After the election results were out, the markets were eagerly awaiting the economic data on the gross domestic product (GDP) for FY19, and the interest rate action from the Reserve Bank of India (RBI). While the decline in GDP growth rate data was a spoiler, the market had long factored in a rate cut from the central bank.
As expected, RBI delivered a 25-basis points (100 basis points make a percent) cut in the repo rate bringing it down to 5.75%. With the June 6 rate action, repo rate is down to a near nine-year low. The last time the repo rate was at 5.75%, was on July 27, 2010, when the RBI hiked repo rate from 5.5% to 5.75%.
Yet, the rate action has failed to please the markets at large. The S&P BSE Sensex fell by over 602 points from June 5 close of 40,083.54 to the day’s low of 39,481.15. Similarly, the Nifty50 fell over 191 points from June 5 close of 12,021.65 to the day’s low of 11,830.25. At close, the Sensex and Nifty 50 fell by 553.82 and 177.9 points each to 39,529.72 and 11,843.75 respectively. The declining sentiments are attributed to RBI’s changing its policy stance from ‘neutral’ to ‘accommodative’. “The market is not necessarily cheering the rate cut as it had already factored in and something more was expected,” says Naveen Kulkarni, head of research at Reliance Securities.
In its June 6 policy statement, RBI noted that the April policy meeting, GDP growth for FY20 was projected at 7.2% – in the range of 6.8-7.1% for H1:FY20 and 7.3-7.4% for H2:FY20 – with risks evenly balanced. However, data for Q4:FY19 indicate that domestic investment activity has weakened and overall demand has been weighed down partly by slowing exports, RBI’s monetary policy committee noted. “Weak global demand due to escalation in trade wars may further impact India’s exports and investment activity,” says RBI. “Further, private consumption, especially in rural areas, has weakened in recent months,” RBI further added. On the positives, RBI counted factors like political stability, high capacity utilisation, the uptick in business expectations in Q2, buoyant stock market conditions and higher financial flows to the commercial sector augur well for investment activity. Taking into consideration the factors and the impact of recent policy rate cuts, RBI revised GDP growth for FY20 downwards from 7.2% in the April policy to 7.0% – in the range of 6.4-6.7% for H1:FY20 and 7.2-7.5% for H2:FY20.
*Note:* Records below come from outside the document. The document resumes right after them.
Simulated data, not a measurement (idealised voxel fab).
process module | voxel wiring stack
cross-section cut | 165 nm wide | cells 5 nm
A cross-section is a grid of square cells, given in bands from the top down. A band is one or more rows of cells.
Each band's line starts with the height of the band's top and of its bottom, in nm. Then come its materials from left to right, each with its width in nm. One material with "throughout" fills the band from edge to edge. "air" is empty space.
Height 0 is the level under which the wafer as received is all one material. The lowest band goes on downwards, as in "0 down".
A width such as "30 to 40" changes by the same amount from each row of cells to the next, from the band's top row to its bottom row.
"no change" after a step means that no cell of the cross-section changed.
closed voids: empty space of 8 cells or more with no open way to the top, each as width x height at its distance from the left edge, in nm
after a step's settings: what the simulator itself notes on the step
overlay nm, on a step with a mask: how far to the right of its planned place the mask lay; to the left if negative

“The change in stance to ‘accommodative’ was a bit of a surprise,” says Suvodeep Rakshit, senior economist at Mumbai-based Kotak Institutional Equities. Rakshit, who is anticipating another 25 basis point cut in August policy meeting, is of the opinion that debt markets will take this as a significant positive move though most of the rate cut cycle is probably over. “The tone of the RBI policy was dovish and highlights the concerns on growth,” Rakshit adds. His August rate cut expectation is upon factoring in the benign inflation trajectory and the growing concerns on growth.
Welcoming the change of policy stance to ‘accommodative’, Garima Kapoor, economist at Mumbai-based Elara Capital says that “it will pave way for transmission to lending rates, which so far have been inadequate.” Kapoor is of the view that RBI’s monetary policy committee will cut rates by an additional 50 basis points through the year while continuing to fine tune liquidity support through a combination of open market operations (OMO) purchases, forex swap and cash reserve ratio (CRR) cut.
The other cause of stance change was the inflation scenario, primarily food inflation. RBI noted that the summer pick-up in vegetable prices has been sharper than expected, though this may be accompanied by a correspondingly larger reversal during autumn and winter.
According to RBI, more recent information also suggests a broad-based pick-up in prices in several food items. “This has imparted an upward bias to the near-term trajectory of food inflation,” says RBI. Secondly, a significant weakening of domestic and external demand conditions appear to have led to a sharp broad-based decline of 60 basis points in inflation excluding food and fuel in April; this has imparted a downward bias to the inflation trajectory for the rest of the year, says RBI. Thirdly, RBI notes that, crude prices have continued to be volatile.
However, its impact on consumer price inflation (CPI) has been muted so far due to incomplete pass-through. Fourthly, near-term inflation expectations of households have continued to moderate. Taking into consideration these factors, the impact of recent policy rate cuts and expectations of a normal monsoon in 2019, the path of CPI inflation is revised by RBI to 3.0-3.1% for H1:FY20 and to 3.4-3.7% for H2:FY20. “Risks around the baseline inflation trajectory emanate from uncertainties relating to the monsoon, unseasonal spikes in vegetable prices, international fuel prices and their pass-through to domestic prices, geo-political tensions, financial market volatility and the fiscal scenario,” RBI warned.
While markets are not cheering the RBI rate action, credit rating agency India Ratings and Research believes that the rate cut is unlikely to stimulate demand in the near term due to the absence of quick resonance in the financial market. Despite the RBI cutting policy rate by 50 basis points so far in 2019, banks have not adjusted their lending/deposit rate accordingly. “On the contrary, a number of banks have raised their deposit rates to mobilise funds,” India Ratings and Research notes. “More than the rate cut it is the transmission of the rate cut into the economy that has emerged as a bigger challenge,” the rating agency adds. The agency further notes that it is well known that the impact of the monetary policy on the Indian economy is felt with a significant lag, but the situation at the current juncture has become further complicated due to the ongoing crisis in both – the banking and the shadow banking sectors. “While banks are struggling with high NPAs, NBFCs are struggling with solvency issues leading to credit freeze.”
Given the challenges that the economy is facing at domestic as well as global front, the hat-trick on rate cut from RBI remains lacklustre.